Cohu, Inc. (NASDAQ:COHU), based in Poway will pay $796 million to acquire the Massachusetts-based Xcerra Corp. (NASDAQ:XCRA) in a combination of cash and stock offering.
The deal comes two months after a U.S. security panel blocked Xcerra’s sale to a Chinese state-backed fund, according to Reuters.
The acquisition is expected to make Cohu a company with a broad spectrum of semiconductor and printed circuit boards (PCB) test expertise with combined sales in excess of $800 million for the last 12 months, according to a news release.
The transaction is expected to close in the second half of calendar year 2018, subject to approval by both companies’ respective shareholders, antitrust regulatory approvals and other customary closing conditions.

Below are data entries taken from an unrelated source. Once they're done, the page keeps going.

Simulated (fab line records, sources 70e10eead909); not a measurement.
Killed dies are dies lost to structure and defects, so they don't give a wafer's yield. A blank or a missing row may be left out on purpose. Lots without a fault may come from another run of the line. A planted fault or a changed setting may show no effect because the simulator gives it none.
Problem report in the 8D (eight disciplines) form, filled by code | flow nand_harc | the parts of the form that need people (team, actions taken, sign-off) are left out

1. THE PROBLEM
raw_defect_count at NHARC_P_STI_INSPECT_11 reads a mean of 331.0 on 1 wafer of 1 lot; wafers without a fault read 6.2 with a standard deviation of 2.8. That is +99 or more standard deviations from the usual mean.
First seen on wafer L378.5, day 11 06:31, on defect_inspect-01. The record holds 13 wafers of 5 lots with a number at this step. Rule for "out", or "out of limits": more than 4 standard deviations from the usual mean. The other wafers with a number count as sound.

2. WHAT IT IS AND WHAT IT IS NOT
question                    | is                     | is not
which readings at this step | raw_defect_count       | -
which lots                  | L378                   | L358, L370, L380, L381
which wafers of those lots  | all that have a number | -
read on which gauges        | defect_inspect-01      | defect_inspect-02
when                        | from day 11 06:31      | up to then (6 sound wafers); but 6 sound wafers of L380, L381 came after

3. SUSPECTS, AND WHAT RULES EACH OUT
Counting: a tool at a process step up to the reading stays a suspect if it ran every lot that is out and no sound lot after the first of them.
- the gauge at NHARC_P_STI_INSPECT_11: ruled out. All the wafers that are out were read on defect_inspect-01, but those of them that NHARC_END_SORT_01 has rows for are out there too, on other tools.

Cohu intends to fund the cash payable to Xcerra shareholders with a combination of cash on hand from the combined companies’ balance sheets and approximately $350 million in debt financing. Xcerra shareholders are expected to own approximately 30 percent of the combined company upon the closing of the transaction. The dealtransaction has been unanimously approved by the boards of directors of both companies.
“The acquisition of Xcerra increases our addressable market to approximately $5 billion across handlers, contactors, test and inspection,” said Luis Müller, Cohu’s president and CEO.
Upon the closing of the deal, Xcerra shareholders will be entitled to receive $9 in cash and 0.2109 of a share of Cohu common stock, subject to the terms of the definitive agreement.